Today’s Reading | Luke 5:33–39
Then they said to him, “John’s disciples, like the disciples of the Pharisees, frequently fast and pray, but your disciples eat and drink. Jesus said to them, “You cannot make wedding guests fast while the bridegroom is with them, can you? The days will come when the bridegroom will be taken away from them, and then they will fast in those days.” He also told them a parable: “No one tears a piece from a new garment and sews it on an old garment; otherwise the new will be torn, and the piece from the new will not match the old. And no one puts new wine into old wineskins; otherwise the new wine will burst the skins and will be spilled, and the skins will be destroyed. But new wine must be put into fresh wineskins. And no one after drinking old wine desires new wine, but says, ‘The old is good.’” (NRSV)
Sometimes I wonder if we Christian folks wrestle with expressing joy. We don’t always seem to “do” joy very well. We do perseverance. We do struggle. We do service. We even do love, but joy? Joy can sometimes be hard for us. Perhaps it is our Puritan Calvinist heritage coming out, but we—Presbyterian Christians—tend to be quite serious, especially in church. Joy just seems to be a hard emotion for us to corporately express.

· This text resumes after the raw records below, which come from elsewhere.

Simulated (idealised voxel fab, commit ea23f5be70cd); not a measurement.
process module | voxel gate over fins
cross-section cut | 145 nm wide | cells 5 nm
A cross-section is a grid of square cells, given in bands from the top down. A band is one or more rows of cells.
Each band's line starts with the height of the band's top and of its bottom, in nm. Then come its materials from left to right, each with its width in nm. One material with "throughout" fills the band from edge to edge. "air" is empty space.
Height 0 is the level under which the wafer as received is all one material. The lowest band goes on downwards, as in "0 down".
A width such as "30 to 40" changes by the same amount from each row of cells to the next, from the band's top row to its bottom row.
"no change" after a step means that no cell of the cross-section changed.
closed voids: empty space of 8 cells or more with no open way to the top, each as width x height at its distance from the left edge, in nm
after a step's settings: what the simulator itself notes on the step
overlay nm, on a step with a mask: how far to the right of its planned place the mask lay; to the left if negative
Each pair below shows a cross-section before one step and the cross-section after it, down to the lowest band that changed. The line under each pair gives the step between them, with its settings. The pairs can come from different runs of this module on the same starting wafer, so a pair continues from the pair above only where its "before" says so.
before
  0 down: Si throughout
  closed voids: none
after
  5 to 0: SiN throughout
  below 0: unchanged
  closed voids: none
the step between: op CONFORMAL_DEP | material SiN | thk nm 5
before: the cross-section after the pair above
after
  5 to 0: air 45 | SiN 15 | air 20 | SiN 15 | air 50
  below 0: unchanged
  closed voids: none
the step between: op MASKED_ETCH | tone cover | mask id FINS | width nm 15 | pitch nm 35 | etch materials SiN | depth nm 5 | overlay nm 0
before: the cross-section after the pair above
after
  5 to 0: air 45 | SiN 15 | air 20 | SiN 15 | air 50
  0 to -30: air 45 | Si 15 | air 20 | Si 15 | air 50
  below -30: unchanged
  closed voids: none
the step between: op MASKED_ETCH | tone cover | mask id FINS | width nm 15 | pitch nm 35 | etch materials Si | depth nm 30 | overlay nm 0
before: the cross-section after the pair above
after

Apparently people in Jesus’ day struggled with expressing joy in their religious practice too. “Why don’t your disciples take their following of you, their discipleship more seriously, Jesus?” the serious religious people asked him. “The disciples of the Pharisees fast. John the Baptist’s disciples fast. But your disciples eat and drink and express joy. What is wrong with them?”
In response, Jesus basically tells them there will be plenty of time for seriousness as they move into the future. But while he is there, flesh and blood amongst them, he was not about to limit their expressions of joy and sense of the fullness of life. It was time for a new thing, a new wine, a new cloth. And he was not going to stand in their way of fully embracing it all.
One of my favorite artistic interpretations of Jesus is the “Laughing Jesus” picture. In it, Jesus has thrown back his head, his mouth wide open, eyes crinkled shut, in full-blown laughter. He radiates complete and total joy. I can easily see Jesus having that raucous reaction after telling this parable. How might we, then, open ourselves to experience something similar—the joy of following Jesus?
Laughing and loving God, I can forget that your joy is a current that undergirds us. Even at the moment of creation, you took joy in what you made. Help me, O God, feel your joy and express that joy in my own life. Make me into a fresh wineskin so I can hold all the love and joy that you continuously pour out. I pray in Jesus’ name. Amen.